William Livingstone House
If there is any wonder why
Detroit often resembles an Eastern Bloc municipality, consider that for 19 years the mayor who ran the city
economically and socially was a closet Marxist.
Originally posted 01.13.13
By Spyridon Mitsotakis
Sometimes it’s better to tell a story backwards, from end to
beginning. This story ends on December 10, 2012, when President Obama
traveled to Michigan—a state with unemployment over 9 percent. He made a
stop in Detroit, Michigan’s largest city, which is bankrupt. There,
Obama made the ironic boast: “You only have to look to Michigan where
workers were instrumental in reviving the auto industry to see how unions have helped build not just a stronger middle class but a stronger America.”

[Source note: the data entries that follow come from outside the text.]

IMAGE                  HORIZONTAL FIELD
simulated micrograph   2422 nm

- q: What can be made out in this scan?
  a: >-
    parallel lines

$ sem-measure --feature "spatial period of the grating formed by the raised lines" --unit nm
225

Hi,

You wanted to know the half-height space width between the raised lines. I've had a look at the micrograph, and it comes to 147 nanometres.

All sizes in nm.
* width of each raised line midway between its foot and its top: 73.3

Of course, the auto industry, like much of the rest of Detroit, is in
ruins. This is the state of the city and its main industry … at the end
of the story.
Flashback some 20-plus years, to 1988, when Howard Johnson—who had
been one of the leading communists in Harlem during the Great
Depression—told interviewer Kay Takora about his return home from World
War II: “I came back into activity in the Communist Party…. I at first
became county educational director. New York county was the biggest
county organization. From ’46 to ’49. And during that same period, I was
assigned to help build a national Negro veterans organization which was
called the United Negro and Allied Veterans of America [UNAVA]. And
that had the backing of the party and I was assigned by the party to
work in that along with my duties as educational director of the county
organization.”
Interior of the beautiful, but dilapidated Michigan Station
Howard Johnson continued, eventually bringing the conversation to
Detroit, and to Detroit’s mayor, Coleman Young: “When UNAVA was formed, I
was elected national vice-commander in charge of education, which fit
my training, and the other national vice-commander was Coleman Young,
who was national vice-commander in charge of labor.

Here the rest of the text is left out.